Sissy Danielle's Chastity w/ Corset: Wk #42 10/08/2023

 

I noticed a few things about this week’s conditioning session.  First, my hands were noticeably raised away from my body.  There was no way to manipulate them at all to touch any part of myself.  This left it so the only physical stimulation I got had to come from you.  Otherwise, I was just an almost totally motionless toy just waiting in the cage to be played with.  Really only the bottom of my feel making contact with the bottom of the cage was my only option at having any possible act of control over my body.

A second thing I noticed was the restraining bar on the lower half of my body was placed right across where the ring around the chastity cage is.  I’m not sure if you did that on purpose, but as soon as I felt that, it made me hope you would use that placement to tease me since I had no control.  It also completely kept my hips pinned, so any sensation I felt kept those very hips from bucking no matter how much they wanted to.  I felt a little bit of the feather teasing at the very beginning of my time in the cage, but nothing beyond that.  

The nipple clamps did their job as usual.  At the very beginning it felt like they were only very loosely attached, but it wasn’t long at all until that pain became very intense.  My tolerance for them seems to be getting shorter instead of longer when they are just left in place instead of tugged on by you or massaged by me while they are on.  They definitely force me to focus on your voice just to keep my mind off the pain.  The second you take them off is so painful but is followed by such relief.   

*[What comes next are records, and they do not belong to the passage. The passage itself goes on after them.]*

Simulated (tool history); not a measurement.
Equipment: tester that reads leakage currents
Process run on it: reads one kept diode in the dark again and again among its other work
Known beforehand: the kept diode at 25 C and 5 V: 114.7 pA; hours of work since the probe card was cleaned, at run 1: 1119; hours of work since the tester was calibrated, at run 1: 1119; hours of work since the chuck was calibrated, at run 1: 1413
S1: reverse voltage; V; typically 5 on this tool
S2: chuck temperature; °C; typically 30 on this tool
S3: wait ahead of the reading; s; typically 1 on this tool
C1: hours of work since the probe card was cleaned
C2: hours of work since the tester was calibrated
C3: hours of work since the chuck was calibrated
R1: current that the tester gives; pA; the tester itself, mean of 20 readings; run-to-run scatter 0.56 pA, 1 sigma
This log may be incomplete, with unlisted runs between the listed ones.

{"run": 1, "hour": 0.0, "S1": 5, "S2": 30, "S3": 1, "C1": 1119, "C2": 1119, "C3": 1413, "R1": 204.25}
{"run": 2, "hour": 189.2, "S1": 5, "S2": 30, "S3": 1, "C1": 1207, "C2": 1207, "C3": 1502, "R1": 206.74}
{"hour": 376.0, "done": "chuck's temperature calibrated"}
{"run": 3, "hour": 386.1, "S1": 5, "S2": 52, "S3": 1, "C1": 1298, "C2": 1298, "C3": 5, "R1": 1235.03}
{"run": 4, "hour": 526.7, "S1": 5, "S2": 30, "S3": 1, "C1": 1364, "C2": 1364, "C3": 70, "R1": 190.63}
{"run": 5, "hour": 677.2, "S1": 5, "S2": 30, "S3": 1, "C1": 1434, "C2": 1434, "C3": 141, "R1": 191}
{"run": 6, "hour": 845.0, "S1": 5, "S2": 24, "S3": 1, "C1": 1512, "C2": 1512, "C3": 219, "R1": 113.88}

Outside of our session the corset being locked on again has started to have a kind of psychological effect.  Seeing myself in danielle’s body 24/7 has me feeling more and more like a girl.  When I wasn’t locked in and was able to remove it from time to time, I wouldn’t notice myself in mirrors so much.  Now, whenever I walk by anything that shows my reflection it’s impossible to not notice how my midsection is sculpted, my posture is straighter, my shoulders are back and chest is out, and my walk has my hips swaying and looking very feminine.  I’m hoping it’s not looking too obvious to everyone I encounter, but I suspect they notice.

It’s begun to get cooler, so the vest and tie is no longer worn as it’s too cold in the morning, so maybe that figure is covered a bit to strangers by my layers of clothes, but I still feel it and notice.  I guess that’s all that matters though.  You have taken away almost all signs of masculinity from me.  There is only a small thread for me to hand onto as I get closer and closer to a full year locked under your thumb.  The only masculine thing I still feel is that craving for the release of orgasm.  Even then the craving is stemmed by knowing that it will result in sleepless nights, but those times you allow it now to feel so good that I almost cry with gratitude and just want to serve you even more.  I guess this means the conditioning is working.  Or maybe it means the conditioning is almost complete.